The fact that 'x' has a type with a *distinct* name allows the programmer to
infer the nature of the expressions involving x.
If you focus on the declaration along you'll miss the point. Is the
interaction of x with other objects which benefits from having a named type.
For example:
auto x = expr1 ;
auto y = expr2 ;
(x < y )
The latter expression can involve an implicit conversion.
The compiler won't tell me that in all cases, for example, if x is int and y
is double.
But, in
auto T x = expr1 ;
auto U y = expr2 ;
(x < y)
since I intentionally used the type names T and U to x and y, the
expression, even wrote the same way, expresses explicitely the fact that it
could incurr implicit conversions.
I might know in advance that expr1 and expr2 are of the same type, in which
case I would write:
auto T x = expr1 ;
auto T y = expr2 ;
If they are not of the same type, the compiler will give an error in the
second declaration.
So the next line:
(x < y )
can be safely left as it this being confident that no conversions would
ocurr.
As Herb pointed out, I can achieve the same if I additionally use typeof(),
but then...
If auto is allowed to be nameless, than transitively, complex epxressions
would be allowed to involve different objects with nameless,
(non-diferenciable) types.
Then, we end up with a type system than at the same time that the compiler
mantains type safety under the hoods, the programmer knows nothing about it.

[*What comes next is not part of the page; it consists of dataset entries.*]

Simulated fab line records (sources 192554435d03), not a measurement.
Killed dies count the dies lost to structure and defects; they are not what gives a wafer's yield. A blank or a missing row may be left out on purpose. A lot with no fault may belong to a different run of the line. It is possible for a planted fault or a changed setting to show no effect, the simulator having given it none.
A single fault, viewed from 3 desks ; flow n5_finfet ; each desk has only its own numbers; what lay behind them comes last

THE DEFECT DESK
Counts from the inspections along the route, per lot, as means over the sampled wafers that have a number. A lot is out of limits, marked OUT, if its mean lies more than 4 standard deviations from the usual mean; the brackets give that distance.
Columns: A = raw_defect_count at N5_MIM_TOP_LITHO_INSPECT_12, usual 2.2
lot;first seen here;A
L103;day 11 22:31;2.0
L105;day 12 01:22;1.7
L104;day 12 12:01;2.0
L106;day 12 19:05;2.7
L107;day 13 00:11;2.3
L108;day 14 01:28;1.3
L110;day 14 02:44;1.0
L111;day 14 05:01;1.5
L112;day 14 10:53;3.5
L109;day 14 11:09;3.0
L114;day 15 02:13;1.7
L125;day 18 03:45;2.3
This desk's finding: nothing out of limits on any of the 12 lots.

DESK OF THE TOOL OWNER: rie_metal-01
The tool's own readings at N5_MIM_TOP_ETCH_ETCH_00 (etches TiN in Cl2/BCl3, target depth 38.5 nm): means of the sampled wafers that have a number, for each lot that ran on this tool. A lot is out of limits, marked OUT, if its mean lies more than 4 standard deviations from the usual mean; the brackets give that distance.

That's the analogy with nameless template arguments:
We could, strictly speacking, allow template classes and functions to omit
the type:
template<class,class> bool less(x,y) { return x < y ; }
This would have just the exact same semantics that auto declarations and
expressions involving auto-declared variables.
However,
template<class T,class U> bool less(T x, U y ) { return x < y ; }
template<class T,class T> bool less(T x, T y ) { return x < y ; }
are expressively different: the first involves different types, the second
the same type. It is not a trivial difference.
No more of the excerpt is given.